With all that as context, we now look at Vallejo briefly as a guideline. Vallejo is not where we are right now, a clear view of that will emerge in a minute. The question is whether Vallejo is where we are going to end up. As we look at this analysis, I think the picture will become very clear as to why we have spent so much time looking at the issue of Davis' fiscal situation this summer.

The 100K of Vallejo

The Woodland Journal has provided us with these figures from a public records request they made from the city of Vallejo.

As you look at these salaries, remember that Vallejo is not even twice the size of Davis. It has a population of 116,000. The median income of Vallejo is $47,000 whereas Davis' is $65,000. The median housing price is also considerably less than Davis at $344,000. That is the context behind these numbers that show rather than 61 city employees in Davis making over $100,000 per year, a stunning, 292 city employees in Vallejo making over $100,000 per year.
Of this list, public safety and in Vallejo's case both police and fire, absolutely dominate the list. Of the 292 city employees making over $100,000 per year, 246 are in public safety--148 police and 98 fire.

As the pie chart shows, over half of the employees are in police and another 35% are in fire.

In addition to overtime, there were also payouts for holiday pay that are not shown on the chart above. It is not clear what holiday pay entails but in some cases it is a huge amount of money. The top wage earner received $232,000 for holiday pay, the second highest wage earner received nearly $200,000 for it.

Lessons to be learned

Some will take from this demonstration some solace that Davis is not in the condition that Vallejo was before filing for bankruptcy. That is 100% correct. However, the concern is that Davis like many cities in California is heading in that direction. The tale of Vallejo is a cautionary one for the rest of California cities to avoid their pitfalls.

Peter Scheer is the executive director of the California First Amendment Coalition. He was a guest on Vanguard Radio back in June.

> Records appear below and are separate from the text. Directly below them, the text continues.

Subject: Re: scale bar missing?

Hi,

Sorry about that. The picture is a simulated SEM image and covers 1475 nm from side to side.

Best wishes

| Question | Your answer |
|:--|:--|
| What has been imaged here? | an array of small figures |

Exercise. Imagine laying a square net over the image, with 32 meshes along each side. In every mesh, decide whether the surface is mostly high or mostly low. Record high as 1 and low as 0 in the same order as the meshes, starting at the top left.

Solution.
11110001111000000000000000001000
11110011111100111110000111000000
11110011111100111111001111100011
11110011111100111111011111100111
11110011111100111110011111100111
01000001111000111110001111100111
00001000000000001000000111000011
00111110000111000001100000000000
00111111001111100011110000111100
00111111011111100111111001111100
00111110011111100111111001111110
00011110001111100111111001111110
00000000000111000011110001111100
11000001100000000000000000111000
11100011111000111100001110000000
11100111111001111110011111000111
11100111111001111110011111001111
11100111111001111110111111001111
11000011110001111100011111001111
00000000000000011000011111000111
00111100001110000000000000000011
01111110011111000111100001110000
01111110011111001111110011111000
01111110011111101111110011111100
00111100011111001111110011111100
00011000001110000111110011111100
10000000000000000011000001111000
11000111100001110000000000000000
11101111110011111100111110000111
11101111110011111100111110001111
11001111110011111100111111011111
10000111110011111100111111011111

In May, he wrote a column on how Vallejo's bankruptcy might have been avoided that appeared in the Huffington Post.

Mr. Scheer writes:
"To the familiar litany of causes--falling sales tax revenue, the home mortgage crisis leading to collapsing home prices and lower real estate taxes--there needs to be added one more: Too much government secrecy."
He continues:
Vallejo is broke, and other cities and counties may be close behind, because their personnel costs--salary and benefits for current employees and retirees--are higher than they can afford. While decisions at the state level are partly to blame, ultimate responsibility for the mismatch of revenue and expenses rests with local elected officials who, meeting in secret, have managed to avoid public discussion of the true cost and fiscal impact of the pay deals that they have approved.

If no one is watching, it's easy for public officials to give generous pay and benefit increases without having a clue how to pay for them. That's not so easy to do in a public session, where voters demand to know how much taxes will have to be raised, and how much other expenses cut, in order to make good on the promised increases in compensation. Such resistance is called political accountability, and it obviously depends on public access to the meetings in which elected representatives make their decisions.

Although in theory legislative bodies in California must operate in the "sunshine," the Brown Act, the state's open-meetings law, carves out a huge exception for negotiations with public employee unions. The combined effect of this exception, and separate provisions of the labor code, is to close the door, pull down the shades and turn off the lights on virtually all decisions relating to employee compensation and other terms of union contracts ("collective bargaining agreements").

Negotiating positions are determined in secret, negotiations themselves are conducted in secret, and negotiated contracts are ratified in secret. By the time the public gets to see the compensation provisions of a new union contract, it is already a done deal--indeed, any effort to change the terms likely would be a breach of the contract.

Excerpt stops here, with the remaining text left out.